This program is only available to members that are connected to CANARIE through their provincial or territorial partner in Canada’s National Research and Education Network (NREN). The first step is to determine that you are eligible for the service under this program and then to execute the Organization Cybersecurity Collaboration Agreement (OCCA) with CANARIE. CIRA or your local NREN partner can assist with information about this process if you are unsure.

Existing CIRA DNS Firewall customers, who are eligible for the program, will need to execute the OCCA described above and then CIRA can convert your account status to the program as at the latter of January 1, 2021 or the date that your OCCA was executed.

The Domain Name System (DNS) is a massively distributed hierarchical database that associates human readable domain names with the IP addresses that computers understand. It is like the internet’s phonebook. Domains use “authoritative” resolvers that are the source of truth about the DNS record. A user on the internet uses “recursive” resolvers that know how to look up the truth by visiting the authoritative resolvers. They then typically cache that answer for a period of time before doing another lookup.

CIRA Anycast DNS provides a secondary authoritative DNS resolver for your domain names to make them faster, more resilient, and more resistant to hacker attacks (like DDOS). It is a best practice for reliability to maintain at least two clouds of secondary service for critical domains. Over 300 educational organizations in Canada use CIRA’s authoritative Anycast DNS service.

CIRA DNS Firewall is what is called a “policy-enabled” recursive service. It provides the answers to end users visiting domains in a browser or through an application. The policy part means that it has been configured to block attempted visits to known threats.

In short, CIRA operates services for both the authoritative (CIRA Anycast DNS) and recursive (CIRA DNS Firewall) sides of the DNS.

We have found that most educational organizations in Canada operate their own recursive servers whether through Bind, Active Directory DNS or other software packages.  For those wanting to use the CIRA DNS Firewall, DNS administrators typically continue to use the local recursive server but forward queries to CIRA. This allows the local server operate with more resilience. In this case, since CIRA operates two recursive clouds we do not recommend backing up the service with another provider.

This is not an open DNS service and so you need to complete the CANARIE CIP paperwork and sign up with CIRA to have your administrative user and corporate IP addresses added to the service. This is usually accomplished via an initial onboarding meeting to help answer any questions that you may have. However, for those familiar with their DNS and that are interested in getting set-up quickly, by completing the registration form you will get login credentials for portal access. On your end it is normally simply configuring your DNS servers to forward queries and this is documented in the quick start guide and online help. CIRA operates two clouds for redundancy and uses IPv6, IPv6 and DNS-encryption based options.

Yes. For those running some remote locations that may not have a fixed IP address.

There is no limitation on the number of networks or users you can protect under the terms of service. However, all of them must be from the contracting organization.
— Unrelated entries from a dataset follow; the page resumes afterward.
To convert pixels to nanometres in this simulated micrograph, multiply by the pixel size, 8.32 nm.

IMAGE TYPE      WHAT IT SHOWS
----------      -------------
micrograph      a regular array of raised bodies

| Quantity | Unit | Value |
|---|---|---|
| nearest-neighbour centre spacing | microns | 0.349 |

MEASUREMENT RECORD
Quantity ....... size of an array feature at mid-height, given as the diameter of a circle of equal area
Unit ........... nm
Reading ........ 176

A long local cache is a potential security risk because the local server would not be immediately aware of a new threat that has been created on an existing domain). This can happen in the event of an existing website being hacked. We typically recommend a short local cache but it is up to the IT administrator managing the network to decide.

CIRA ran an analysis of the performance of the CIRA DNS Firewall servers using a tool called RIPE Atlas. For Canadian queries the CIRA service ranked favorably (within +/- a few milliseconds) with some of the biggest players in the world such as Google and Cloudflare. For networks that are peered to internet exchange points in Canada (like research networks) we should exceed the performance of the vast majority of recursive resolvers.

CIRA gets its primary threat feed from Akamai. Akamai receives an anonymized stream of DNS queries from 100’s of ISPs around the world. Within minutes of a domain being queried globally it is analyzed and added to threat-feed if malicious. The Akamai feed is also preloaded with algorithmically generated  domains ( DGAs ) to block malware command and control. The feed also incorporates 37 other public and commercial feeds from major cybersecurity vendors such as Sophos. Finally, we have incorporated the feed from the Canadian Center for Cybersecurity (CCCS) and for higher-education, the feed from CANSSOC.

First and foremost, under the program with research networks, the CIRA solution has no cost to the organization. The CIRA solution has a unique threat feed, is solely located in Canada for better data sovereignty and privacy, and is delivered by a non-profit organization with no commercial interest in our customers’ data. We are also working closely with other Canadian educational and government institutions to continue our mission for a more trusted Canadian Internet

Our incorporation of additional, and uniquely Canadian, feeds further improves the cyber-threat protection versus other options. The basic (free) OpenDNS service is intended for households does not do any kind of malware blocking nor does it allow for content filtering. CISCO Umbrella and the CIRA DNS Firewall offer, what we feel are comparable cybersecurity and content filtering. It is noted that CISCO Umbrella, at time of this program launch, has desktop client software (added cost) that CIRA does not. When considering that most organizations have already made significant investments in endpoint software we believe that, for most uses, the CIRA DNS Firewall is perfectly suited as an added layer of cyber-protection. This is especially true for organizations, like schools that run public network access, land have limited control over the users on the networks.

Organizations that sign up for the service are able to configure their networks via IP address and to manage them from within the portal.

For HTTP traffic, users clicking on malicious link or a link to content that is being filtered receive a block page (HTTP) that can be customized by the organization. For HTTPs traffic the page will not resolve.

CIRA DNS Firewall supports over 60 different content filtering categories that can be manually configured by the organization. Individual URLs can also be blacklisted. Notably, CIRA makes available a child exploitation block feed from Cybertip.ca that can be optionally turned on.

For those that choose to turn on content filtering categories, individual domains can be white listed. This is often used when organizations want to block a certain type of content that is known to be risky from certain networks (i.e. online storage services from administrative networks) but to allow access to only approved services.

Yes, using the black list. This is particularly handy for when an organization is targeted in a spear phishing attempt that may not have been identified on global threat lists because you can immediately add identified threats to the block list. Notably, custom lists can also be bulk uploaded at initial set-up for those who maintain a current list.

Yes, the threat feed can be turned off but individual threats cannot be automatically whitelisted.

CIRA maintains a simple method for reporting potential false positives. The link to this support form is found in the online help in the web portal for the service.  Notably, in running the service for over three years we have only seen a tiny handful of false positive reports – an equal number of which turned out to be legitimate threats.